TORONTO – Soon after the Blue Jays traded for Josh Donaldson, he predicted Toronto’s lineup could do some special things.
“I’d venture to say that there’s probably not going to be another lineup as potent as this in Major League Baseball,” he said last November.
Turns out it’s not even close. The Blue Jays have out-scored the next-closest team by 105 runs, largely due to the contributions of Donaldson. The 29-year-old third baseman homered for the 40th time Friday, adding to a season that may well earn him the American League MVP title.
“He’s just a good baseball player,” manager John Gibbons said. “At this point, after seeing him all year, nothing really surprises me.”

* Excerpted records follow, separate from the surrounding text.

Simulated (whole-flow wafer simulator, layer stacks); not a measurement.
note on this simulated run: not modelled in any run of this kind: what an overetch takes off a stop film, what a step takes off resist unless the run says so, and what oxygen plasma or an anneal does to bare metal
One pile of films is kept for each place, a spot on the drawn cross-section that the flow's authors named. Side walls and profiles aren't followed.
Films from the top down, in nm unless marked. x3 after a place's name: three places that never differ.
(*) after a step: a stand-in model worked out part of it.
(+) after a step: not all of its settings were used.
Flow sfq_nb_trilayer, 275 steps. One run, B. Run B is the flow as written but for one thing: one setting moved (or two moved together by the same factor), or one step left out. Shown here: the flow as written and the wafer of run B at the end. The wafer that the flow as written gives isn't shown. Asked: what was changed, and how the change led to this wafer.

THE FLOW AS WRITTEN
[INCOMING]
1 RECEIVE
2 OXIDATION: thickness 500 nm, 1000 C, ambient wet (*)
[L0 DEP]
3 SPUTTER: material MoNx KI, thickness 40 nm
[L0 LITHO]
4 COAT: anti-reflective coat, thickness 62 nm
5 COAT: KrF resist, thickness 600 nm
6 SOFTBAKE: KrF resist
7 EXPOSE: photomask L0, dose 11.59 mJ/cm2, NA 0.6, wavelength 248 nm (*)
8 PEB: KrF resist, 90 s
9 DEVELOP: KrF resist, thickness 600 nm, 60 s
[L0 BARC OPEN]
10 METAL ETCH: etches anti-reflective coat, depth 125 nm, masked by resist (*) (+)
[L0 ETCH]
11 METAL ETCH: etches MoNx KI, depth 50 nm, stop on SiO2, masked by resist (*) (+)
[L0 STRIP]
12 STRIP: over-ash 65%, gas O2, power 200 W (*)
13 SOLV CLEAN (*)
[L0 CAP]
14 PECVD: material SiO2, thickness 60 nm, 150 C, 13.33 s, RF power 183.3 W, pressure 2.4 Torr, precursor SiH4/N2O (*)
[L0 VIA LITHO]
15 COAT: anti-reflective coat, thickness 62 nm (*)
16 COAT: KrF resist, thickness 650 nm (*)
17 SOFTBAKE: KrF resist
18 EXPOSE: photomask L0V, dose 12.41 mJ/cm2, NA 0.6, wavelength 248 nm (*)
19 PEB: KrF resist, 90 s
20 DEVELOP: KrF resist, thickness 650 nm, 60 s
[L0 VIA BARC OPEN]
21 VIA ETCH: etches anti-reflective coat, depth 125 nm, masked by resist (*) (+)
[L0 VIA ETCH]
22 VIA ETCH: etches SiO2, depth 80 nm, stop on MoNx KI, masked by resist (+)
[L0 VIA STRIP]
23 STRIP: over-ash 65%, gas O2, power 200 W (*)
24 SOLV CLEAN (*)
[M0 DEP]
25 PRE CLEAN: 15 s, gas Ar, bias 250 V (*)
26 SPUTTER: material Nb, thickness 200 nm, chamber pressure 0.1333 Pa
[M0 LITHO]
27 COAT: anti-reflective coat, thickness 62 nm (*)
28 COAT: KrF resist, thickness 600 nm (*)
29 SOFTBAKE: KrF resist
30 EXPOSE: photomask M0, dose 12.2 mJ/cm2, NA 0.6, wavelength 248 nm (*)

Donaldson leads the American League with 8.2 wins above replacement because he’s a complete player who adds value with baserunning and defence. But his power numbers drive his production: 40 doubles and a .579 slugging percentage to go along with the gaudy home run total.
“I’m not up there necessarily trying to hit a homer,” Donaldson said. “I’m trying to hit a ball in the gap and if I can get a ball elevated, I know I can hit homers, so it’s going to happen.”
This year it’s happened a lot. Not only does he rank among the league leaders in just about every power category, he has set career highs in everything from doubles and home runs to RBI (121) and total bases (342). Those numbers are a major reason the Blue Jays now lead the AL East by 4.0 games with a magic number of one.
Even so, every hitter slumps, and Donaldson has scuffled at times in recent days — he struck out three times on Sunday, for example. Gibbons acknowledges he’s been banged up, so the Blue Jays used him as their designated hitter Friday to reduce the wear and tear on a player who has now played in 151 of his team’s 153 games.
But just when you think the fatigue might be setting in, Donaldson seems to come through with a big game. With three hits Wednesday and a home run Friday, his OPS sits at .950.
“I haven’t had the success in the past week that I’ve wanted or that I’ve been doing this year, but I feel like it’s coming around,” Donaldson said.
Thankfully for the Blue Jays, they’ve had plenty of offence on days their third baseman’s bat stays quiet. Before acquiring Donaldson, the Blue Jays had two elite right-handed power bats in Jose Bautista and Edwin Encarnacion. The trio has now combined for 112 home runs, powering Toronto’s MLB-leading offence.
“Those guys, they’ve all had huge, huge years. That’s why we’ve scored so many runs,” Gibbons said. “It’s been a pleasure to watch.”
Even beyond those three, the likes of Russell Martin, Troy Tulowitzki and Chris Colabello have contributed to a well-balanced effort.
Donaldson’s season ranks among the best in franchise history. He became just the ninth Blue Jay ever to reach the 40-homer plateau Friday, joining the likes of Bautista and Encarnacion (he nearly added a second home run, launching one deep into the 500 level at Rogers Centre, but just foul). He’s just the third Blue Jay to hit 40 homers and 40 doubles in the same season, joining Shawn Green (1999) and Carlos Delgado (2000).
“He’s had a huge year,” Gibbons said. “An MVP-type year.”
Here’s a scary thought for the rest of the American League: the most productive hitter on the most prolific offence in baseball isn’t content with 40 homers.
“How much does it mean to me? I don’t really know,” Donaldson said. “It’s cool to have that, but I’m not finished yet.”